# Ferry pricing ambiguity.....or a con



## blindwatchertrev (Nov 4, 2011)

Thought the following might prove interesting. Just spent a few hours on the net looking for the best way to travel to the continent in June departing from Geordieland with a keen eye on price and the road miles that would be travelled. After weighing up the options and checking the various sites came across a Dfds offer stating that MHs go same price as a car depending on day of the week. This was the Newcastle to Amsterdam route. The price for a 6 week return with cabin was a joke so a single journey for two was quoted at discounted rate of £217 plus cabin at another £105. Gawd knows what the undiscounted price would have been.
The same journey on same date on the C and Carvanning Site, including outside cabin which I understand are normally a bit more expensive than the indoor ones, was quoted at £168.50, a significant difference. Anyhow, wor lass wanted a bit more info principally because she is not a good sea traveller, so she rang the club travel number and was offered a further £ 10.00 discount on the price.Additionally the young lady on the other end of the line offered a free CCI card, whatever that is.
So to get to the point, I can't understand why these ferry operators make so called offers that are not worth the time and effort looking into them. They must realise that MHers are a savvy lot so they should cut to the quick and when advertising instead of pulling the wool over our eyes.
Right then, that's my grump for the day out of the way!


----------



## cabby (May 14, 2005)

I am sure you feel much better for it as well.:grin2::grin2:I always do.

cabby


----------



## Mrplodd (Mar 4, 2008)

Very few people actually bother to check if deals are as good as they seem, that's what insurance companies rely on when the premium rockets after the first year.

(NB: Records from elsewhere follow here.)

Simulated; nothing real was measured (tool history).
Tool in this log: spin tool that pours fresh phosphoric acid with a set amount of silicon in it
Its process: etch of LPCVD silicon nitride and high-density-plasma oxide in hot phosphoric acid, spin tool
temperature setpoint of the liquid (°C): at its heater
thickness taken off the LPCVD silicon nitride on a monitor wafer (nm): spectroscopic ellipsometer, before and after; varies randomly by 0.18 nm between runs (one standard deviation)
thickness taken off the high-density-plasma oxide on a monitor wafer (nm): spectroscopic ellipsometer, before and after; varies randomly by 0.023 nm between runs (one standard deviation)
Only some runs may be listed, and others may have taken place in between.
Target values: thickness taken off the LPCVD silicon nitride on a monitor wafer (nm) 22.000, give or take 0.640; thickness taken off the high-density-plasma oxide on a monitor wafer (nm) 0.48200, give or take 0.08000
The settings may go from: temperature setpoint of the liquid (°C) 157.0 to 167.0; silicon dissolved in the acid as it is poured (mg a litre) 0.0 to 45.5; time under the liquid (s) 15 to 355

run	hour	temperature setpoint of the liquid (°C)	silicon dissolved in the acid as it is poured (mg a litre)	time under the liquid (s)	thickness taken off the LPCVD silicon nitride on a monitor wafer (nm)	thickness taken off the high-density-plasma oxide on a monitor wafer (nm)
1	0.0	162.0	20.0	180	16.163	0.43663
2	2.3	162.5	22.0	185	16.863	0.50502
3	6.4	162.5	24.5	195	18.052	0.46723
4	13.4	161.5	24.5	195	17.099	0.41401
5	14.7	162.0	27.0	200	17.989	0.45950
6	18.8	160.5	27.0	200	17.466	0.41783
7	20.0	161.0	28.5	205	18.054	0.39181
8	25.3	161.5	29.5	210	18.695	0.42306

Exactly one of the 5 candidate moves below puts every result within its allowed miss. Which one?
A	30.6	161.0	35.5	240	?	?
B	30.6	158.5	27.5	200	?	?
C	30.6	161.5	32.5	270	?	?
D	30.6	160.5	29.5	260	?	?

For everyone like you (and me) who checks the facts carefully many hundreds don't bother and just accept what they are told in adverts.

The ferry companies give an allocation of their capacity to the CC at a discounted rate, the CC then sell them on to members adding a little bit on to boost their profits. 

If you are over 60 don't forget that you get an additional 20% discount with DFDS Newhaven Dieppe but you must book by phone.

Andy


----------